Distance matrices for very large datasets

I am seeking to use your brms package to evaluate geographical data. I am planning to use an Euclidean distance matrix as a covariate. However, the big problem that I have is that I have more than 3 million rows in my dataset and I can’t seem to find a function that works to compute my distance matrix. Have you come across a package and a function that can handle EXTREMELY large datasets?

Depending on what you’re using the distance matrix for, you could potentially just use the coordinates as two covariates and then use the Hilbert space GPs in brms.

1 Like

I have a a model with species occurrence records and I need to account for spatial autocorrelation. How would be the code to use the coordinates as two covariates and then use the Hilbert space GPs?

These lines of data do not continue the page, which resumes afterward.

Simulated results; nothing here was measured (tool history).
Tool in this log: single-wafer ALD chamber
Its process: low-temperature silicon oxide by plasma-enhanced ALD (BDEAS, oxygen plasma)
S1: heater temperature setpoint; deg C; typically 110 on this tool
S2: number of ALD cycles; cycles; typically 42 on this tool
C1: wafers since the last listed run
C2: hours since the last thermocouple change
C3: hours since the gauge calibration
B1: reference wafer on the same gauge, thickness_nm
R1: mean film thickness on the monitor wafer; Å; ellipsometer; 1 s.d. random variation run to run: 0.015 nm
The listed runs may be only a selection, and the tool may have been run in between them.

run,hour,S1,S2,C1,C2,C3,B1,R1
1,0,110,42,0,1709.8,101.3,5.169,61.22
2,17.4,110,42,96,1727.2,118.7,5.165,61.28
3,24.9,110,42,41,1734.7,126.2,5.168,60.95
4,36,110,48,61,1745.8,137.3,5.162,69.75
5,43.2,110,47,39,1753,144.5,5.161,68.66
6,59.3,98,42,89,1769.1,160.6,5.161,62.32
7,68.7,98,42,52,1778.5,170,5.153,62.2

Check this out. I’m not super familiar with brms but I think you just use the formula syntax to do GPs with your lon/lat (or probably better utm?) and then specify k=10 or something for the basis functions.

1 Like

As another possibility, the INLA software was designed specifically with large spatial datasets in mind, so it might provide a trick or two to work with your data. I’d agree that modelling the spatial variability directly might be preferable to considering pairwise differences.

With that said, if you really want to work with pairs (e.g. as in Diversity | Free Full-Text | BetaBayes—A Bayesian Approach for Comparing Ecological Communities) you’ll almost definitely need some more specialized big data tools and/or a computing cluster - with 3 million rows, you have 4.5x10^12 distances (pairs). With an 8 byte double to store each distance, you’ll need ~36 000 GB just to store the distances.

Presumably reducing the pairs to some K-nearest neighbour structure would reduce the footprint while staying reasonably accurate.